Earlier this winter, my friend Leah asked me what type of skiing I prefer: alpine (downhill) or Nordic (cross-country). I must admit, it would be hard for me to pick just one. It will be interesting to see which sport the kids will favor as they get older.
Traditional alpine skiing is my first love: I learned to ski in junior high when my brother worked at a ski area in New York, and I was soon hooked. As a teen, I loved the freedom skiing provided – it was a great way to get out with my friends. Although I’m sure I didn’t realize it then, it was also a great way to challenge myself physically, perfecting a new skill, and a healthy and safe way to spend my weekends. As a young adult, my husband and I found a fun group of friends who all loved to ski, and we pushed each other to take risks and found satisfaction in new accomplishments, like skiing moguls or a tree line with finesse.
I began Nordic skiing when we moved to New Hampshire. As a bicycle racer during the warmer months, Nordic skiing is a perfect winter complement. Although I did put in my time on the indoor bicycle trainer, I’ve never been a fan of working out indoors, and Nordic skiing has similar aerobic fitness elements to biking. On winter weekends, many of our White Mountain Velo friends can be seen at Bretton Woods Nordic, and towards spring we might even be able to swing a cross-country ski in the morning and bike ride in the afternoon. (Well, actually that all-day event was a lot more likely when we didn’t have kids!)

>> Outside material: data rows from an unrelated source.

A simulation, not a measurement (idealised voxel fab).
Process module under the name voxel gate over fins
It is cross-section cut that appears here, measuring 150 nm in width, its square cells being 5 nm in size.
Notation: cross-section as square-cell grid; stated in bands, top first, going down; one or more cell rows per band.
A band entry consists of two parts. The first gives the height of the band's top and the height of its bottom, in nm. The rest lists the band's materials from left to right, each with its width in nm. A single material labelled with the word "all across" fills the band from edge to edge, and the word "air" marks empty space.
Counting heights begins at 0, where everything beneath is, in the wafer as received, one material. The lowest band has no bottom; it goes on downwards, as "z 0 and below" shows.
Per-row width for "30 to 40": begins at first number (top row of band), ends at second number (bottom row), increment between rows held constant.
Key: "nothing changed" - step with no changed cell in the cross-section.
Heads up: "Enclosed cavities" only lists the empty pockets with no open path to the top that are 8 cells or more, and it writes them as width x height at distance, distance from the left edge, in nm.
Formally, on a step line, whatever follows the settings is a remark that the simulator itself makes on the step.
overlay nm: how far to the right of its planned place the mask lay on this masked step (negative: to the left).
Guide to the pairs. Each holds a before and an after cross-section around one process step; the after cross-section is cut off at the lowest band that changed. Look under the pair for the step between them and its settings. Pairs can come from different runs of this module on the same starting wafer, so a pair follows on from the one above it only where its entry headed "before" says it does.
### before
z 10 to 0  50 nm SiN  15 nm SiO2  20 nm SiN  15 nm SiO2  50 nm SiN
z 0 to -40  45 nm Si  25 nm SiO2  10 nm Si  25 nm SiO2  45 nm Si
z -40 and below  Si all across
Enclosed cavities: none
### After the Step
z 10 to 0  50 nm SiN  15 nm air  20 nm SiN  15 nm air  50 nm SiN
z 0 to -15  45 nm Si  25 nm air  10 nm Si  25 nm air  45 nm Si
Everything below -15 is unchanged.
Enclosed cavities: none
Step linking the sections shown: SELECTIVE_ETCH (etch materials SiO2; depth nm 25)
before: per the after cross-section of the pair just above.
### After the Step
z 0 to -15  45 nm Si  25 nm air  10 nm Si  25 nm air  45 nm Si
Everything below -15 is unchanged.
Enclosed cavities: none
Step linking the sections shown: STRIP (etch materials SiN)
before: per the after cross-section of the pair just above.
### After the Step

Both alpine and Nordic skiing have elements of speed and finesse, but there’s a different type of adrenaline for each. Alpine skiing uses powerful, short bursts of leg muscles to maneuver down the mountain. For me, the steeper the better, because it forces me to make turns and think about my next move, whereas I tend to get a bit lazy when the terrain flattens out. Nordic skiing also takes strong muscles and physical coordination, but it’s usually a sustained aerobic workout for a longer period of time. Classic Nordic skiing is generally a little easier on the lungs than skate skiing.
Weather and time of day might also dictate my skiing choice. Early in the day, it’s great to get first tracks on the mountain; but if it’s hard to get the kids out the door for the first lift, there’s a more casual pace at the Nordic Center and it’s often nice when the snow softens up a bit. I love to downhill ski in powder and while it snows, but if it’s snowing, it’s harder to skate ski, where it’s nice to have a firm groomed surface.
Most skiers I know are either Nordic OR alpine skiers, not both. But I find it useful to have both skill sets. My alpine experience makes going down hill a lot easier on Nordic skis; skating across a base area to a lift or a traverse along the mountain is smoother having some skate skiing muscle memory.
Luckily, Bretton Woods has the best of both worlds. A little alpine in the morning and Nordic in the afternoon sounds wonderful to me. Nordic skiers can even take a single lift ride with their Nordic pass and take the Mountain Road trail all the way back to the cross-country system. So what the heck – mix it up! What’s your favorite?